Judge Gerald S. Bakarich questioned attorney David K. Henderson's ability to singlehandedly represent his client, Aleksandr Shevchenko, 21, before a courtroom packed with Singh supporters and Shevchenko's parents.

Henderson had asked the judge to continue the preliminary hearing, which was scheduled to start Tuesday after an earlier delay, in order for co-counsel Kathryn Druliner to help prepare Shevchenko's defense.

Druliner, who was in court in Placer County, was not present at Tuesday's hearing.

Her name was first mentioned by Henderson in court just two weeks ago before another judge who had declined a similar motion to postpone the preliminary hearing.
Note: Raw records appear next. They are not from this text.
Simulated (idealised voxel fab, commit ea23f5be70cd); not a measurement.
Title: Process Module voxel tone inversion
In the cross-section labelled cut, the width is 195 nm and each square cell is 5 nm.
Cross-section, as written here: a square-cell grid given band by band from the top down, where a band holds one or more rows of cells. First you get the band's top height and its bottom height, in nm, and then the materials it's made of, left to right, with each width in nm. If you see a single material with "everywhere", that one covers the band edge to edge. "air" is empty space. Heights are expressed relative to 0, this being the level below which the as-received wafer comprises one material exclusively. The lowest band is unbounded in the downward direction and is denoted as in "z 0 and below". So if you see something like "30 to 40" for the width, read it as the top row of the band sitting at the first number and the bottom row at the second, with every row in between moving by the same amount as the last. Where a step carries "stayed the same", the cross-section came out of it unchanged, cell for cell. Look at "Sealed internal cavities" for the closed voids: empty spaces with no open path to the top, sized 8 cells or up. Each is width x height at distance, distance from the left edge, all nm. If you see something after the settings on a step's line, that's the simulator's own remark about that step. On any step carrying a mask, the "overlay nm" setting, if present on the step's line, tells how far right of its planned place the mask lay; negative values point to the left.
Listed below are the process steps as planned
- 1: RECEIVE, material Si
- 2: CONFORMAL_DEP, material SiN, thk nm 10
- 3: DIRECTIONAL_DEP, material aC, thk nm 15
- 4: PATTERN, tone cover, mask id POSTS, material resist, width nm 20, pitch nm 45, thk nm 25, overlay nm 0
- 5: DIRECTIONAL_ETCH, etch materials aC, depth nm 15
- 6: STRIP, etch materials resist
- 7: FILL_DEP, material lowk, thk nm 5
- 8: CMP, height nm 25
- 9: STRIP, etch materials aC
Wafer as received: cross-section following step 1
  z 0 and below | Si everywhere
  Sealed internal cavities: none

But on Tuesday, the request resurfaced before Bakarich, who ordered that the record show that Henderson was "not competent to proceed on his own" and warned that the defense be prepared for the hearing to start on the rescheduled date of Dec.11.

"She'd better be ready," Bakarich said of Druliner. "I don't want her coming in here, clicking her heels...telling me there's too much discovery."

Immediately after the hearing, Henderson walked quickly with Shevchenko out of the courtroom. Druliner was not available for an interview Tuesday.

Deputy District Attorney Rod Norgaard said it was unusual for a judge to find an attorney incompetent on the record.

He said he had two witnesses at the courthouse awaiting the start of the preliminary hearing.

"We're ready to go," he said.

Over the summer, Shevchenko had pleaded not guilty to a felony count of intimidating and interfering with a person's rights - a hate crime - for his alleged role in the July 1 fracas at Lake Natoma that led to Singh's death.

He remains free on $25,000 bail as authorities continue to search for Andrey Vusik, 29, the lead suspect in the case.

The West Sacramento man, whom authorities say punched Singh, was believed to have fled to Russia after the Fijian man's death in early July.

Family members of Vusik and Shevchenko told The Bee in earlier interviews that the case has been exaggerated; they said it was Singh and his group of friends who instigated the ordeal by dancing provocatively and swearing at Vusik's wife - an account dismissed by Singh's friends with him that day at the park.

Witnesses with Singh told investigators that the "Russian-speaking" group hurled anti-gay expletives and racial taunts at them for hours before Singh was punched.

Singh, after he was struck, fell backward and hit his head. He died four days later.